A 2011 report from Climate Policy Institute (CPI) estimates that up to now 95 percent (or US$ 92.5 billion) of global financial flows earmarked for climate up were flowing toward renewable-intensive mitigation activities, while only five percent (or US$ 4.4 billion) were directed toward adaptation work under the current financial architecture. Moreover, the current global climate finance architecture, as described in the same report, does not include any non-state channel or practically accessible instrument through which climate funds can be accessed directly by grassroots actors, as most existing channels climate finance require NGOs and civil society actors to access climate funds through government agencies, or Development Assistance Committees (DACs). With adaptation loosely characterizing the bulk of grassroots initiatives led by women and vulnerable communities, limited resources and restricted financing instruments reduce the potential for important initiatives on a range of social and policy agendas to be ‘scaled up.’ This includes some of the most effective, bottom-up processes to make national adaptation plans more inclusive and responsive to the most urgent needs of local communities that are being affected by climate change. National agro-policy reform to regulate the use of high risk pesticides as a way to ensure crop diversity and local food security is one example of adaptation work that grassroots, women-led initiatives could scale up with a medium size climate grant – if it were made available to them.
Across the continents, women are taking a stand against climate change; not simply as activists but also as mediators and negotiators, activity planners, agenda setters, informed policy advocates, and as mobilizing forces in the communities most affected by climate change. Women-led responses to climate change range significantly in terms of scale, type of activity, issues and desired impact. This lack of uniformity presents an ongoing challenge for climate policy architects. Women-led initiatives often fail to fit comfortably within the existing conceptual and practical approaches to climate action, which focus on incentivizing climate technology transfers for public infrastructures and development policymaking that lower carbon emissions at the national and regional levels. Emphasis on efficient emissions-reductions, technologies transfer and opportunities for leverage leaves little conceptual room and few practical resources for other types of work that address climate. Getting grassroots, women-led adaptation initiatives taken seriously and funded within the purview of climate action writ large thus requires a two-pronged approach: first, expanding and diversifying the issues that fall within popular and policy understandings of “climate”; and second, operationalizing new initiatives that will benefit from climate financing.
Reframing climate action to include grassroots adaptation initiatives will enable policymakers to implement the most comprehensive mandate of the United Nations Framework Convention on Climate Change (UNFCCC) instead of only focusing on the most capital intensive aspects. As the 2010 Cancun UNFCCC decision set forth, issues ranging from biodiversity, food security, agriculture, water and forest protection, to varied land use practices can and should all be considered within the rubric of ‘climate.’ Women-led initiatives tend to reflect a mix of issues, sectors and communities. As such, they require access to funds which do not restrict them from working on different issues relating to climate as important social, gender and environmental co-benefits, such as land, biodiversity, food security and others. Hence a second prong of the approach is to work within the existing architecture to operationalize new channels and instruments through which women’s grassroots initiatives can receive climate funds based on their needs and that recognize their contributions as part of the global effort to adapt to climate change, including work that changes social behaviors and climate-related policies from the ground up.

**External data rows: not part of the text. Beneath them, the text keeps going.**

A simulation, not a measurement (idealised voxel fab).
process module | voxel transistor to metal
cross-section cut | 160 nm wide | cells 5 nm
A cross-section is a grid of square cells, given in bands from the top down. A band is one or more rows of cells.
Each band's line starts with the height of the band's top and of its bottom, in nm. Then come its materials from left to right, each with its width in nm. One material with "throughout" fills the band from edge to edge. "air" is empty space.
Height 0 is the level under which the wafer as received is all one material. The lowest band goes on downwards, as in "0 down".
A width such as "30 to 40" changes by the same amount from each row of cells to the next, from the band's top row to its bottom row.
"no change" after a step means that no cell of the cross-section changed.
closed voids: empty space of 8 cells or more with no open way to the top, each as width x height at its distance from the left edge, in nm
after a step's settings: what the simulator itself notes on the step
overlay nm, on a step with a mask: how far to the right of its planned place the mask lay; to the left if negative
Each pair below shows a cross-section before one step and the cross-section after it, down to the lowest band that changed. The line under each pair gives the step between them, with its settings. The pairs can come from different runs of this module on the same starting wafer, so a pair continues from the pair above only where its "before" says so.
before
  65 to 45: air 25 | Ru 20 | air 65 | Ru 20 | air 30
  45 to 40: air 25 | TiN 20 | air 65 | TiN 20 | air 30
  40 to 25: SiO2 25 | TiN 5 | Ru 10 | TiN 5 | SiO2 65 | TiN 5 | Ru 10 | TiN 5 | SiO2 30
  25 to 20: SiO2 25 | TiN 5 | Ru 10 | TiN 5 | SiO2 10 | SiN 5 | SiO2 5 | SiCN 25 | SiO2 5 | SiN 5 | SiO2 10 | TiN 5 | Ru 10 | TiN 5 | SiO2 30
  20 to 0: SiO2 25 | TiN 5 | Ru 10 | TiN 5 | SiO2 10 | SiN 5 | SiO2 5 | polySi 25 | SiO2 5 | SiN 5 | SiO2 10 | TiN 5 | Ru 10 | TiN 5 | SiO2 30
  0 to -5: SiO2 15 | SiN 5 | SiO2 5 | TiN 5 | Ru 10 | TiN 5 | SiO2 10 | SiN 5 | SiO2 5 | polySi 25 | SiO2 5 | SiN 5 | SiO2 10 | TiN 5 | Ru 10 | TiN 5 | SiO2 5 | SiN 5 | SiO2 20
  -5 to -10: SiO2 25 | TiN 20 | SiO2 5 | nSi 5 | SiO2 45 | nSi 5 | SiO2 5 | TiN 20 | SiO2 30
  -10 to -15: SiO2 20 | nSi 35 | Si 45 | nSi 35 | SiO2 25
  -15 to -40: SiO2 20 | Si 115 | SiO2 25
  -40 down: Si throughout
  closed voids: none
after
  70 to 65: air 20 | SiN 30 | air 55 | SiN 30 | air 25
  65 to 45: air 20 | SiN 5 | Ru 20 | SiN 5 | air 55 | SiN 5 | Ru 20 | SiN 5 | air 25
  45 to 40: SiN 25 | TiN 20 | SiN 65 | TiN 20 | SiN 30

Women’s funds and human rights funds play an important role in advancing both objectives. These funds offer a high-capacity, highly networked global infrastructure through which small and medium sized climate grants (up to 50,000 €/US$) can be directed to support grassroots initiatives. In addition to financial grants earmarked for women-led initiatives and their work on climate, women’s funds offer varied possibilities for “accompaniment” support—extra-financial forms of support that focus on enabling strategic partnerships between grassroots initiatives in different communities and sectors, giving feedback on strategic planning and direction, building visibility and identifying spaces where structural decisions on key issues are being negotiated.
Mama Cash is one example of a women’s fund providing accompaniment support and medium-sized financial grants for women-led initiatives that are focused on structural change at different levels of society—from social practices surrounding water use and access in the community to inheritance and ownership laws relating to land and agriculture. The shift toward medium sized grants reinforces the fund’s commitment to groups that think beyond “the project,” and conceptualize change as a longer term commitment to making structures more inclusive and responsive from the bottom up.
Women’s funds and human rights funds are similarly well-positioned to engage with and absorb funds from existing channels of climate finance, including funds channeled via bilateral development agencies, private philanthropic foundations with an interest in climate and occasionally corporate social responsibility programs. By engaging with these channels and acting as possible financial intermediaries for grassroots women in developing countries, women’s funds and human rights funds are able to sensitize existing climate-related financing instruments and funds to new ways of thinking about women-led work on food security, biodiversity, access to water and related issues as part of climate action.
Together these funds can add significant value and capacity to the global climate finance architecture by making it more inclusive of and responsive to those confronted first, hardest and longest by the immediate effects of climate change – women working at the grassroots level in developing countries.